Doc values for field data


(David Smith-2) #1

When you map fields to use doc values for field data, does that limit the functionality afforded to those fields to merely sorting and aggregations/faceting?

The documentation mentions that filtering is not supported by numeric or string types when stored as doc values. Yikes, I thought that doc values is intended for working with field data when it's too large to load into memory. Is that not the case?

I read both of the following pages but I'm not sure I quite understand where the usefulness of field data fields kick in.
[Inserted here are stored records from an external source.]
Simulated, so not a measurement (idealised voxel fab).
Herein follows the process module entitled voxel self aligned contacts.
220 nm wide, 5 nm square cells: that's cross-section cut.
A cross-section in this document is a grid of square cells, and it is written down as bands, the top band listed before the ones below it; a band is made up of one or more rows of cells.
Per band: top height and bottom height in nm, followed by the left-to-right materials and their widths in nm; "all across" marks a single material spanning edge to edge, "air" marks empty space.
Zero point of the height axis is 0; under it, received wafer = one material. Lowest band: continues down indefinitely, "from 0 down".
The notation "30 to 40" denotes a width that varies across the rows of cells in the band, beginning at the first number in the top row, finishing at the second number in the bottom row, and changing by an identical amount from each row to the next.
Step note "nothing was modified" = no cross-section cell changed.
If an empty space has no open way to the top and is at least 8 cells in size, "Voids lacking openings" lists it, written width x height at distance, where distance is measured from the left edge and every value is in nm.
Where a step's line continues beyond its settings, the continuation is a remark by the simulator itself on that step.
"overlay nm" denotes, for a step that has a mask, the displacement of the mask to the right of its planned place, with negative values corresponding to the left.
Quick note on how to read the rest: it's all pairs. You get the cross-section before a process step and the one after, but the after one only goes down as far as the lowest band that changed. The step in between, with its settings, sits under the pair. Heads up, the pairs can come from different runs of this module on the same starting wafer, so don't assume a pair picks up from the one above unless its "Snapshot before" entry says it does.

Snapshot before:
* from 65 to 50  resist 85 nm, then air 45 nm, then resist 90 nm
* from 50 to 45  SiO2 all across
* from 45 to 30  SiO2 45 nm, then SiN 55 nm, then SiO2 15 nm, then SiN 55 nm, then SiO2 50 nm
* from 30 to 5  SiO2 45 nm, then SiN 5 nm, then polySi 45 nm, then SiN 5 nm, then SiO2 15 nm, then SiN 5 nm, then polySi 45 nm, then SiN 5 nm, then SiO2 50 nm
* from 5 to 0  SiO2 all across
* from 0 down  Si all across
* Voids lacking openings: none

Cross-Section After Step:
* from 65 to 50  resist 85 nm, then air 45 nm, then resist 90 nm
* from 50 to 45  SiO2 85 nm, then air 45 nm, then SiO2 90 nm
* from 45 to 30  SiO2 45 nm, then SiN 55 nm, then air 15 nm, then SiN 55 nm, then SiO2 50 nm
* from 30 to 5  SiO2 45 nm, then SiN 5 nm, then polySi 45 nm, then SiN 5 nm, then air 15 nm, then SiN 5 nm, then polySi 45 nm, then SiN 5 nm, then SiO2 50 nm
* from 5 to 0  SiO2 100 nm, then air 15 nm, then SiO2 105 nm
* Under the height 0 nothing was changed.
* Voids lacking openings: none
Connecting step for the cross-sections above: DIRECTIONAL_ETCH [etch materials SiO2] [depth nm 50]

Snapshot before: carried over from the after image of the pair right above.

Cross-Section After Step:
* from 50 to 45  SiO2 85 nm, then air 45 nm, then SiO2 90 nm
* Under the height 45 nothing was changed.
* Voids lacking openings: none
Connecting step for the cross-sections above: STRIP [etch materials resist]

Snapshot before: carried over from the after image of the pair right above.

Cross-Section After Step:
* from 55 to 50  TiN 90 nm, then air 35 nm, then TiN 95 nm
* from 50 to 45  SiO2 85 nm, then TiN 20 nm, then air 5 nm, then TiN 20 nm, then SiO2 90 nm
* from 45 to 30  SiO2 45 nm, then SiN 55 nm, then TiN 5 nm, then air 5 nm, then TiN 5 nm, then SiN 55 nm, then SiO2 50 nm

http://www.elasticsearch.org/guide/en/elasticsearch/reference/current/mapping-core-types.html

Can someone please clarify?

--
You received this message because you are subscribed to the Google Groups "elasticsearch" group.
To unsubscribe from this group and stop receiving emails from it, send an email to elasticsearch+unsubscribe@googlegroups.com.
To view this discussion on the web visit https://groups.google.com/d/msgid/elasticsearch/FC9E6ECA-B869-4B40-B2C8-F55CE6AB6790%40gmail.com.
For more options, visit https://groups.google.com/d/optout.


(Adrien Grand) #2

Hi David,

Doc values are a way to compute field data at indexing time, and to store
it on disk. It can do everything that "uninverted" field data can do:
aggregations, sorting, etc. However, it never kicks in automatically: it
needs to be configured explicitely, and can only be set at index creation
time, you cannot enable it afterwards.

Regarding fielddata filtering, it is a way to trade accuracy for memory by
only loading "important" terms into memory and doesn't work with doc values
since it's not useful given that they are stored on disk anyway (and thus
don't require much memory).

Does it clarify?

On Mon, Jul 14, 2014 at 7:26 PM, David K Smith davidksmith2k@gmail.com
wrote:

When you map fields to use doc values for field data, does that limit the
functionality afforded to those fields to merely sorting and
aggregations/faceting?

The documentation mentions that filtering is not supported by numeric or
string types when stored as doc values. Yikes, I thought that doc values is
intended for working with field data when it's too large to load into
memory. Is that not the case?

I read both of the following pages but I'm not sure I quite understand
where the usefulness of field data fields kick in.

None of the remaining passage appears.